Croydon is the new Corinth

By - Wednesday 15th October, 2014

Taking a break from evangelising about #Croydon #TechCity, Jonny Rose compares our town to the ancient city-state

In 49 or 50 C.E., the Apostle Paul arrived in Corinth with a burning desire to spread the gospel (literally, ‘Good News’) of Jesus Christ: proclaiming the forgiveness of sins, freedom for the oppressed and reconciliation for those separated from God.

His choice was no mistake: Corinth, the capital of the province of Achaia, was a city of great social, cultural, and religious diversity, and for all intents and purposes was on the up.

As Paul arrived at Corinth, he would have seen rock piles, ruins of ancient city walls. Rome had destroyed the old Corinth in 146 B.C.E. The city Paul entered was therefore young – not even a century old.

In 44 B.C.E. a decree of Julius Caesar had re-founded Corinth as a Roman colony. Whatever Corinth had been before, it was now going through a period of significant rebranding, rebuilding and regeneration.

“As Paul arrived in Corinth, he would have seen rock piles…”: post-riot Croydon rebuilt.
Photo by Peter Trimming, used under Creative Commons licence.

The Corinthian economy was more wide-ranging than that of many other Roman colonies. In addition to agriculture, Corinth was known for manufacturing and trade, especially of bronze, and the Isthmian games. Corinth would eventually be named as one of the three economic centres of Greece by Plutarch, a writer of the second century.

Paul’s visit came at a significant time for mission work.

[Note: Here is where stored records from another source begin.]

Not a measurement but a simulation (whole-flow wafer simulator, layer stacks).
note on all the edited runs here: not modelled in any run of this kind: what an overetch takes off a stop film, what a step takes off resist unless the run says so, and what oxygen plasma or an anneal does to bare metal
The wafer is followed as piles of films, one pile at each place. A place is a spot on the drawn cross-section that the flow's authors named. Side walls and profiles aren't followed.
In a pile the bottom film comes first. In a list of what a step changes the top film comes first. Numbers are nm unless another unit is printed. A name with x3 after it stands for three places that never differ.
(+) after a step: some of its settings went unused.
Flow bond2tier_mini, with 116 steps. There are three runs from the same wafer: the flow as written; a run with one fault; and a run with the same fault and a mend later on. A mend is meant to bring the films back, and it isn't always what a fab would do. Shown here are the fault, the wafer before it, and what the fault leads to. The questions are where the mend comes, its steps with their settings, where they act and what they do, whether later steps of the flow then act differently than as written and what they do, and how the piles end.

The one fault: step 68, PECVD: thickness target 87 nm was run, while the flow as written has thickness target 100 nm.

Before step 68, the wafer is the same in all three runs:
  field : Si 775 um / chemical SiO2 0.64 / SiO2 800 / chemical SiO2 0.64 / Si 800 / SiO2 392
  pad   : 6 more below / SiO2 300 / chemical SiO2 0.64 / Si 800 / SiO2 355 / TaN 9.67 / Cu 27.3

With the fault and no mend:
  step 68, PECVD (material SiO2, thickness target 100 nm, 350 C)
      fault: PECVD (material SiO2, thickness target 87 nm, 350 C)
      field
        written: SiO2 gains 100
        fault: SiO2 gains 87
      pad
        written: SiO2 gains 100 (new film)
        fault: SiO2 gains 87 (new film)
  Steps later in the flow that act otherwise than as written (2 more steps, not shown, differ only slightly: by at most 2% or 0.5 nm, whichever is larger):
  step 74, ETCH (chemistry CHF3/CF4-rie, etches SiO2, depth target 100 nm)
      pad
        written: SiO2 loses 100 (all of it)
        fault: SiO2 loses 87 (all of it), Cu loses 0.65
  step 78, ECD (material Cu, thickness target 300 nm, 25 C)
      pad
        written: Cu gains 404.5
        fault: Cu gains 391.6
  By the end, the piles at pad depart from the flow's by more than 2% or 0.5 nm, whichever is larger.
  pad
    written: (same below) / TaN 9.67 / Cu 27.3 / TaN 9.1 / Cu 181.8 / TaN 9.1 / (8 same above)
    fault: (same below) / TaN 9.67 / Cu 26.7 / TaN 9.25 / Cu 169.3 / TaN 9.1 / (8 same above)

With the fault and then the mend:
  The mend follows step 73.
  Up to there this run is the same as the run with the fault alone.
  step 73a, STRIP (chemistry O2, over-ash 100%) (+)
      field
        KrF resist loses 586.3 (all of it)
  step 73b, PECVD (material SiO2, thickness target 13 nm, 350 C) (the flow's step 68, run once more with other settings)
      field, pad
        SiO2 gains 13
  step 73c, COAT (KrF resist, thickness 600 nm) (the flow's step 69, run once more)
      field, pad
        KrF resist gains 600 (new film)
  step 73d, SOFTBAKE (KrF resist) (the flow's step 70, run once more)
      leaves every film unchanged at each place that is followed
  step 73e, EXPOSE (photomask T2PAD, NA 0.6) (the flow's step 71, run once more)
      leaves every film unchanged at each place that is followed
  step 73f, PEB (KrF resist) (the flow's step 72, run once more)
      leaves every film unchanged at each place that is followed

The new capital was growing rapidly, eventually peaking at more than half a million inhabitants in the late second century. In the mid-1st century its population was perhaps half that, a melee of state officials, military veterans, traders and mariners from east and west, hucksters, prostitutes and religious charlatans of every stripe. All were drawn in by the growing wealth of this Roman boom town. All desperately in need of hearing the Good News.

Paul and the early church in Corinth

Paul’s first stay at Corinth lasted for eighteen months, where he first met, lived and worked with Aquila and Priscilla, who had been among the Jews ordered out of Rome by Claudius.

When Paul first came to Corinth, he naturally sought out a synagogue, as was his custom, to begin his Christian evangelising: discussing the scriptures with Jews and Greeks alike.

Paul returned after a later missionary journey and remained for another three months.

The Corinthian Christians were the recipients of two Epistles (letters) from Paul, written several years later, after Paul had moved to Ephesus. It is clear from the letters that the church at Corinth reflected the cosmopolitan nature of the city, as they struggled to express their new faith within the cultural milieu of the city.

And yet express their new faith they did.

The result was a burgeoning (albeit fractured) house church movement with groups of believers meeting in homes across the city with congregations including a cross section of society – rich people, tradespeople, slaves, former slaves.

Croydon: London’s most important Christian missionfield

So, to modern day Croydon.

You don’t need to have indulged my smorgasbord of hyperlinks to see why I think Croydon is like Corinth; a young, dynamic town not hidebound by tradition, a mix of ambitious dislocated individuals seeking to make their name and achieve success.

Over the next five years, Croydon is to be the site of a £3.5billion regeneration initiative: Westfield will complete a £1.5billion scheme (making Croydon Europe’s largest urban retail destination), and 9,500 new homes, 28 new public squares and spaces; and 7 new hotels are to be built. The potential development of second runway at Gatwick would only serve to augment these positive changes happening in Croydon and beyond: boosting not only the area’s retail, technology, construction and tourism sectors but also acting as boon for local employment.

Paul was not intimidated by a big, bustling, cosmopolitan hub, with no dominant religious or intellectual tradition, and neither should Christians or church-planters considering Croydon.

Croydon needs evangelical Christians, like Paul, who will live and work in the area, draw alongside non-believers and contend for the faith winsomely, gracefully and confidently.

I’m hugely impressed by former Royal Marine and Iraq veteran Will Dobbie who – initially knowing little about the area – felt called to move his family to Croydon to set up Redeemer Croydon and became increasingly aware of its strategic importance:

There are others like him. Tom and Lesley who moved here to set up Croydon Vineyard. I also see that achingly-cool Antipodean export Hillsong will be setting up in Croydon early next year as well.

“The harvest is ripe but the labourers are few”: Croydon is Europe’s largest town – nowhere else (to my mind) does the opportunity and challenge of Jesus’ words ring truer.

Croydon is the new Corinth. Now we need more Pauls.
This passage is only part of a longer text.